After several years of declining prices in continental Europe on the back of falling coal prices and surplus generation, in late 2016 near-term markets in France and its neighbours witnessed extreme volatility. Into this year, and we’re seeing multi-year highs in the German day-ahead power market. Andreas, what’s going on?
AF: well in France, we’re seeing that at times of peak demand the country has to import significant amounts of electricity when nuclear availability is hit.
If surrounding countries are also facing high demand because it’s cold, and if wind is low and nuclear down, then we have a developing problem.
For Germany, we’ve seen really low wind this week – below 5 GW, of nearly 50 GW installed. Nuclear is also reduced by winter refueling and maintenance stops. We think of Germany as Europe’s power supermarket, but this week prices are higher than at any time since 2012, averaging Eur67 a megawatt hour – compared to last year’s average of Eur29.
HEE: these nuclear issues are partly to do with safety checks in France and tax considerations in Germany, so are we to assume that this winter period of high pricing will soon subside, and we’ll be back down to 30 euros?
AF: the consensus is that once these problems have eased, prices will rebalance in 2017. But remember that prices in Germany had already ticked up from record-lows at the start of 2016, ahead of this winter’s dramatic price spikes.
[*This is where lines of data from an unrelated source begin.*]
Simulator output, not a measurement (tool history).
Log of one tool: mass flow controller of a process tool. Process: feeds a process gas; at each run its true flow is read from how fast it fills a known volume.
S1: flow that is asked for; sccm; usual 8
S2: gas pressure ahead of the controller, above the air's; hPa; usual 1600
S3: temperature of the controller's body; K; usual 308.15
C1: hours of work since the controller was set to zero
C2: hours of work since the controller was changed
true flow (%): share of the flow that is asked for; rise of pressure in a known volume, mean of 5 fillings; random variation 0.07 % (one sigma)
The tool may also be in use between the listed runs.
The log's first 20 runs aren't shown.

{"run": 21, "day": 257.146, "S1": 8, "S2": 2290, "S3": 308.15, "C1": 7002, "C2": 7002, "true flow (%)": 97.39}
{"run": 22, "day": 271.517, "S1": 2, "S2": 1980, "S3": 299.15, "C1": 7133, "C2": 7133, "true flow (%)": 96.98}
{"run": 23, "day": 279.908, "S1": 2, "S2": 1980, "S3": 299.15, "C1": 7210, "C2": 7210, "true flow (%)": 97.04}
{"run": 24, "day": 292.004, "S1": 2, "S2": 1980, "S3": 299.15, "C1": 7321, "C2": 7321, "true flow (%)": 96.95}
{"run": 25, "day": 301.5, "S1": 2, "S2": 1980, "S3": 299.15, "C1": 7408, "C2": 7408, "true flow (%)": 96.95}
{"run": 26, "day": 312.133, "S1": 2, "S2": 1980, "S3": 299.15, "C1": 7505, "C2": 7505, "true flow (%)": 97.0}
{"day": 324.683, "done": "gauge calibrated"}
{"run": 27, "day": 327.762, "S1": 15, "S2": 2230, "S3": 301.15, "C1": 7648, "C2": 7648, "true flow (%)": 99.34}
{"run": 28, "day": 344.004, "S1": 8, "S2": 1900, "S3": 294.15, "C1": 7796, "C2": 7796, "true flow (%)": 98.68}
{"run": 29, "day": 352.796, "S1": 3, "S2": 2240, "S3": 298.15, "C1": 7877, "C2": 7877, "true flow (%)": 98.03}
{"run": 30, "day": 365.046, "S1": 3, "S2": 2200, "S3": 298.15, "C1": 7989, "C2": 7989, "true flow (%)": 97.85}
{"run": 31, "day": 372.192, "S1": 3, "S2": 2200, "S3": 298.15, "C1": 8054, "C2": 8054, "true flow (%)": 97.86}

The market now seems to agree that last year was the bottom of a downward spiral that started in 2012 on falling coals prices, booming renewables and a final surge in thermal plant additions.
Both day-ahead and year-ahead average power prices posted their fifth consecutive annual decline in 2016, but both ended the year higher for the first time since 2011, Platts data show.
HEE: now, we saw some sporadic signs of fuel switching in northwest Europe at times last year, could we see gas displacing coal this year?
AF: Coal and wind will remain the dominant and price-driving forces in German power -- both on the spot and on the curve -- but the impact of further plant closures and the volatile nature of wind power will be felt even more strongly in future.
Gas-fired power, which registered the only gains across conventional power generation sources in 2016, will further increase its share in the power mix although from a very low base.
But 'coal-to-gas-switching' episodes are likely to remain limited unless the 2016 trend of bullish global coal prices continues into 2017.
HEE: I’m just back from our East European power conference in Warsaw, where traders called for greater intraday market access, pushing TSO balancing timeframes back. Quite apart from today’s winter squeeze, traders are excited by the new volatility in power as renewables gain ground.
AF: indeed – and of course, volatility on the German spot market is nothing new, with Germany leading the way in moving intraday trading right up to delivery, supported by a policy framework built around the energy-only market.
But you know the medium term view remains bearish. German year-ahead power prices fell 14% on the year, the biggest annual percentage decline since 2013. Wind capacity additions were strong again last year. Solar has slowed right down, but it’s not that long ago that a raft of mis-timed new coal plants came online. Meanwhile at municipal level we’ve seen a rash of gas-fired cogeneration plants replace ageing infrastructure.
It is not until the country’s remaining eight reactors are closed in the early 2020s that Germany’s conventional plant margins begin to tighten.
HEE: meanwhile, however, dispatchable plant margins are set to drop by 22 GW in NW Europe over the next three years as old coal and oil plants are shut – could that support continental prices in the medium term?
AF: we wait and see – there are so many variables in the market, notably on the demand side in terms of efficiency, and at the distributed generation level. Then there are policy interventions – capacity markets prompting new plant investment, and old plant life extension. In Germany we’ve seen plant operators ordered to keep old power stations on line.
In the UK we’ve seen closures reversed to capture regulated earnings. Interventions tend to deaden market prices – it takes unusual circumstances, as in France this winter, to lift prices significantly.